I am a bit of a wimp, so I had to get my close friend Kris to help me (you know they’re your real friends when they don’t mind sticking random pointy objects in your lip). We got a 16 gage sewing needle, small I know an earring, some peroxide and a bag of ice and set off towards the only safe place to pierce a lip away from prying eyes: The beach. Now first let me describe to you this beach and how you get there: To get to the beach you have to walk down a small expanse of road till you get to bush, and by bush I mean it doesn’t look like there is any possible way to get there, so you duck under the thorns and dodge the tree’s till you get to a hill, an by now you can see the really tiny beach with rocks and seaweed and no sand straight ahead, getting down the hill is the problem. You have to maneuver yourself down by grabbing the rope tied to a tree and using it to balance you weight, but still, there is no avoiding getting mud on your hands and dirt down your shoes.

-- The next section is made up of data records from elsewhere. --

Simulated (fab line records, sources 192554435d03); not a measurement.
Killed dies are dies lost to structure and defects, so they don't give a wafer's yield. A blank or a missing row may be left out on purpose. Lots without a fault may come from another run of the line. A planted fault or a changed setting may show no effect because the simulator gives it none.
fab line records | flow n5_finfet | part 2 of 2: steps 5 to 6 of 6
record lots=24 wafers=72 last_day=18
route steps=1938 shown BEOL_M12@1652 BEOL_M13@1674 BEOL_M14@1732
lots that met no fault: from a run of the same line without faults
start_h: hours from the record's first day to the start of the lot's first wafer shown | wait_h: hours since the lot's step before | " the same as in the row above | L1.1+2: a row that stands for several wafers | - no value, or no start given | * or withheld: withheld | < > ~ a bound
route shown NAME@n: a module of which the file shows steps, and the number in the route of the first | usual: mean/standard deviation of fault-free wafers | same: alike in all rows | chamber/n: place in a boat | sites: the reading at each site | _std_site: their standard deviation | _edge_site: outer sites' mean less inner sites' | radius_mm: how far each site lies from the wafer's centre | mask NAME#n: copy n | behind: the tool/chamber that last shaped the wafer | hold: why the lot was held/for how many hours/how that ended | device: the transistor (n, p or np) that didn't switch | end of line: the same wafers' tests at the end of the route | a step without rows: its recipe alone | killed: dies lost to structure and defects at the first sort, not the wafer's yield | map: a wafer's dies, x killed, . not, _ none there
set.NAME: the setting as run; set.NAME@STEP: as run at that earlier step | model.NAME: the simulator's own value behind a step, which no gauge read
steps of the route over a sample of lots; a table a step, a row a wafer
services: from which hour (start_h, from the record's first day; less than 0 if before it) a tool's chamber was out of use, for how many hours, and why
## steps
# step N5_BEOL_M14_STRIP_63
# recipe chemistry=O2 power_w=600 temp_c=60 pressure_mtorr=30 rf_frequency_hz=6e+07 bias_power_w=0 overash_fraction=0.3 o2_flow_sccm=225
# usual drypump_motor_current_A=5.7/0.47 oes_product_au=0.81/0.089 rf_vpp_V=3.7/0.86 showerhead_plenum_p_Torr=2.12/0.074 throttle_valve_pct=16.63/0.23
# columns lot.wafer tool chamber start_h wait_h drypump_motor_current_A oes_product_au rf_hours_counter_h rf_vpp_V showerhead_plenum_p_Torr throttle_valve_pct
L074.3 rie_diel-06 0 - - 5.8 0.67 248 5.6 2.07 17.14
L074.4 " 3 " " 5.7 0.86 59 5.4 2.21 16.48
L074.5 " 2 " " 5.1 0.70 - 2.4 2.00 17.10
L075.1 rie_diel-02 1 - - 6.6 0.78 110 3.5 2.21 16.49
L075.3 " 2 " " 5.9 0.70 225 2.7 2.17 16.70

So wiping the grime off our hands I removed the ice pack which I had been pressing to my lip for the pleasant burning ‘feels like pins are stabbing me’ affect that would apparently numb the feeling of another needle stabbing into my lip, off of my face and discarded it. We still had some dirt on our hands and removing the needle from the jar of peroxide we got ready to mutilate my lip.

We started off both of us with our thumbs on the needle just purely trying to jab the damn thing into my lip, but that wasn’t going to happen unless I wanted to wind up with a needle in my gum. So I was forced to stick two fingers in my mouth holding my lip open while forcing the needle up from the bottom, unfortunately we should have used marker to determine where we wanted to needle because it wound up just slightly lower than I wanted but it still looked good.

Anyways, by now I could feel the steel tip of the needle poking through my lip, but the thicker part was yet to follow and the ice had basically worn off slightly leaving my lip feeling warm and vulnerable to pain. We counted to three and I took a deep breath, and we forced it through the rest of the way. My lip made a really loud popping noise that caused my eyes to open as wide as you could possibly imagine but the needle was in fact through. We grinned at each other like we had it all figured out and removed the needle before poking the earring through with some difficulty, due to the lack of an actual lip ring this was a good substitute.

Okay, now just to tell you I thought I was actually going to get away with having that earring dangling out of my mouth without my parents knowing, because at the time I was living on a tiny boat and I mean come on. So Kris gave me a hug and wished me luck before setting off back to her house which was fairly close to boat docked in the marina. I got away with the lip ring for about oh say five minutes, and you would not believe the swearing. In the end we wound up with my mom calling me trash, a fuck up, and kicking me out of the house, I with tearful eyes ran to Kris’s house and after failing climbing in through her window, showed up tearful on their doorstep, but never relinquishing my lip ring.

I wound up being forced to go home that night after Kris and I balled our eyes out and I had a shower, thinking coyly I promised my parents I would take out the lip ring tomorrow morning before I went to school, taking it out I let them think they had won, now I may sound like a royal brat right now but just to tell you: You don’t know my story or how horribly every single person in my elongated and close family hates me because they need a scapegoat for their problems. Anyways, I walked to the bus stop where Kris and I re-put the earring back through my lip, which was swelling normally by the hour. I got away with taking it out when I came home and re-poking it back through once every hour for around three weeks, and my lip probably would have been healed faster but I probably agitated it, but whatever, people always doubt our body’s immune system. My parents had cooled off at this point but yet I still didn’t have an actual lip ring, so going to school with what looked like a fish hook hanging out of my mouth was the only good alternative.

I guess one teacher from school called home about how it looked like I had a hook hanging out of my mouth and endure the ridicule of those kids at high school we all seem to hate, my parents let me go one with thinking they didn’t know for a week before confronting me with disappointed looks but saying I could keep it in and they would buy me a real lip ring. I would like to pretend after that my parents and I got a long great, I stopped being emotionally destroying by them every time I got home and there was no more harsh words but that could never happen, but I rely on my friends and constantly remind myself of how strong I am and that I won this one small victory: My lip ring.